Taking a New Look at TOPS


College students are heading back to class this week, but for close to 50,000 of them, the experience is a little different than it was at this time last year. That’s because in 2016 they were returning under the threat of a coming cut in their TOPS scholarships. It didn’t happen for that fall semester, but spring saw awards slashed for the first time in the history of the program. This year that kind of scenario doesn’t seem to be on the horizon, but the state’s now chronic challenges with balancing its budget have created a new incentive for lawmakers to take a closer look at TOPS.

It wasn’t all that long ago that the TOPS scholarship program seemed virtually untouchable. But in 2016, it got “touched” for the first time ever and it happened in a big way. That shock to the system, and the overall state funding issues of the last decade, seem to have been the catalysts for a new legislative interest in TOPS. For evidence of that, look no further than the wide variety of bills filed the last couple of years offering new ideas to “reform” TOPS or at least make adjustments to the program.

The only real change that has passed was the one in 2016 which decoupled the TOPS scholarship award from tuition. Essentially what that means now is that if tuition goes up, the TOPS award amount won’t automatically adjust to cover it, keeping something of a lid on the rising costs of the program.

During the last legislative session, TOPS was again in the spotlight with lawmakers proposing a variety of changes to the program. Nothing came of that except a resolution to create a task force made up of legislators to study TOPS.

On first blush one might wonder what it is we need to know about TOPS that we don’t know already. Clearly, it’s been reviewed on numerous occasions and there is ample data available about the program. But the resolution does note the increases in tuition that have occurred in recent years, the reductions in state funding to higher education, and the need to look more broadly at the entire scope of student financial aid.

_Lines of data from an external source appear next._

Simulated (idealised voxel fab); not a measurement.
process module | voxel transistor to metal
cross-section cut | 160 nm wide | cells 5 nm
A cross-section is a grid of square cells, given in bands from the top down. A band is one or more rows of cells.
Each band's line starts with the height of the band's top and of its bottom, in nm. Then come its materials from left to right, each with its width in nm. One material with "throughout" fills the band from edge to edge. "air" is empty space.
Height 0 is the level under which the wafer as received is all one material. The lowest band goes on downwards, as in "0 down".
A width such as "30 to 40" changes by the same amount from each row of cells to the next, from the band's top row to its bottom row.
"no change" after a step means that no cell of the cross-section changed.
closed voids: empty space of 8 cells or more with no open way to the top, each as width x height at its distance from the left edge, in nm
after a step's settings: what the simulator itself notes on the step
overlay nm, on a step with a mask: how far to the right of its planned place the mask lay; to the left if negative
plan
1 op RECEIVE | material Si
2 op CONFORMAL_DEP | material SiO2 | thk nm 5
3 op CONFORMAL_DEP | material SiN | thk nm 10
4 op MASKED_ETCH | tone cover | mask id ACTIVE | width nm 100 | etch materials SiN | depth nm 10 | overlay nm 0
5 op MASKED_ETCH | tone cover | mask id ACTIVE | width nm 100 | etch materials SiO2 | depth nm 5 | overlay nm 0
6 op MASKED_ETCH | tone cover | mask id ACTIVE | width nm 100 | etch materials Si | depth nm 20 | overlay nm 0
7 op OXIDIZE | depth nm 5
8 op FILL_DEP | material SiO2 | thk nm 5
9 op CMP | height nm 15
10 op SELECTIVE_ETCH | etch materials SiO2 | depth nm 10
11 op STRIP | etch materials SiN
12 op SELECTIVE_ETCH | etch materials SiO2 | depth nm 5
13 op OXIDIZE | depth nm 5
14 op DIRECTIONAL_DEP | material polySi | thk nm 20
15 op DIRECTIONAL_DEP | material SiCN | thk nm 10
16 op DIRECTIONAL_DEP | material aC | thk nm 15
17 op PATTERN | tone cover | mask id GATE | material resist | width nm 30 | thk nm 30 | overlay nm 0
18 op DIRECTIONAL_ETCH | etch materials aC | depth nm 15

CABL believes this task force review could be a good idea. Earlier this year in a CABL commentary we looked at the rising costs of the program, the changes lawmakers and higher education officials were suggesting, and the adjustments other states have made in their signature scholarship programs and made a suggestion: “Maybe we should take a full step back and put aside the money questions surrounding TOPS and consider, what, two decades after its creation, we now want TOPS to be.”

We went on to say, “We can try to continue the TOPS model as we know it, at whatever level of state funding is available, or maybe we can think about reimagining it for the realities of today.”

Those questions still seem appropriate today and we hope that’s what this task force will do. This is in no way a criticism of TOPS or a suggestion we should get rid of it. Instead it’s simply an acceptance of the fact that times and circumstances change and resources are limited. Isn’t there some validity to the exercise of pretending that we are starting from scratch, assessing the current environment surrounding higher education, and then imagining how we would design a merit-based scholarship program to meet the needs of our students and the state in 2017?

We might very well end up where we are already, but the truth is, we would probably think about it differently than we did back in 1997 when the program was created and suggest some refinements that make it more responsive to the needs of today. Doing so is not heresy nor is it any kind of indictment of the program as we know it. It’s simply the appropriate review of a major state policy that should be the norm across state government.

For that reason we urge the legislators who will serve on this task force to study all the data that is available on TOPS, consider its early history and why we have it, and review the growing number of suggestions that are being made to adjust the program. And then, take a second look at TOPS with fresh eyes and open minds. If they do, it’s likely that they will find areas where the program can be tweaked or improved.

Implicit in all of this is not that TOPS be thrown out or dismantled, but that maybe it can be updated. Our computer programs do that all the time without fundamentally changing them. Windows 10 is still Windows. And just because after 20 years we might come up with a TOPS 2.0, that doesn’t mean it can’t still be TOPS.